6. In view of the aforesaid fact it has been submitted on behalf of the petitioner that the order impugned passed by the Basic Education Officer is clearly misconceived as the judgment of the civil court will not bind as there was a specific direction in the said judgment that respondent No. 7 cannot claim any relief against the State, therefore, the Basic Education Officer could not have legitimately chosen to accept the judgment to which he was not a party to the proceeding because acceptance is the impact of directly and seriously prejudicing the rights of the parties which was not a party to the suit before the civil court. Respondent No. 7 can claim right from the Committee of Management and not from the State Exchequer, as a teacher can be appointed only with the prior approval of the District Basic Education Officer and it cannot be said that it is only Committee of Management who can appoint or dispense with the services of an employee on their own accord. In view of the aforesaid submission, the counsel for the petitioner has submitted that the order passed by the respondent is liable to be quashed and the salary which is due to the petitioner to be paid and an order to this effect be passed restraining the respondents from interfering in the peaceful working of the petitioner.
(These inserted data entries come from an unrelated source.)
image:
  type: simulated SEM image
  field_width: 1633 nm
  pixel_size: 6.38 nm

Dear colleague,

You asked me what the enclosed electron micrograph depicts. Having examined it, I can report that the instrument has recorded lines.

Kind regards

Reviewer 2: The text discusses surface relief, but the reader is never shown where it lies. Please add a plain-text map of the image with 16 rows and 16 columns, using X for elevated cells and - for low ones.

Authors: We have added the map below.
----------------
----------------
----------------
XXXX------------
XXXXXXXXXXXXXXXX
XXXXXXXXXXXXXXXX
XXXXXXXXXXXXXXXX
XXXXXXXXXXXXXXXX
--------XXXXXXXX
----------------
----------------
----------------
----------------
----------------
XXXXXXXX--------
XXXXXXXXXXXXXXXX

7. The writ petition was entertained and by order dated 16.12.2002 the respondents were directed to file a counter affidavit. A counter affidavit has also been filed on behalf of contesting respondent no 7 the counter affidavit filed on behalf of the State states that in the institution the post sanctioned by the authorities is 1 Head Master, 5 Assistant Teachers, 1 Clerk and 3 Class-IV employees. Respondent No. 7 was appointed on a sanctioned post and on the basis of various irregularities and serious charges her services were terminated and the termination order against respondent No. 7 was approved by the competent authority. On the basis of the vacancy caused due to the termination of respondent No. 7 the petitioner was given appointment after proper procedure followed and Ins appointment was also approved by the Competent Authority and he is still working. It appears that after a lapse of two years, respondent No. 7 field suit No. 4 of 1986 before Civil Judge, Ballia. Though the said suit was dismissed on 14.9.1997 and respondent No. 7 aggrieved by the aforesaid order filed an appeal/revision, then by order date 10.4.1991 the matter was remanded to the Civil Judge, Ballia and subsequently, the suit has been decreed. An application for execution No. 17 of 1997 was filed for execution of the said decree that as in the execution proceedings the executing court has directed to make the payment to respondent No. 7 and in the event of non payment there was an apprehension for attachment of the property of the respondent as such an order against the petitioner has been passed. Though the petitioner is working from about 17 years as permanent teacher but the responsibility of the payment of salary by the State is only to the sanctioned posts of the institution, therefore, it has been directed to delete the name of the petitioner from the salary bill. In para 13 it has clearly been stated by the respondents that in the appointment letter or in the approval letter there is no whisper or mention that the appointment of the petitioner is being made on the basis of the vacancy caused by respondent No. 7 Further averment has been made in the counter affidavit that against the order impugned the petitioner has got an remedy by way of filing an appeal, as such the writ petition is liable to be dismissed.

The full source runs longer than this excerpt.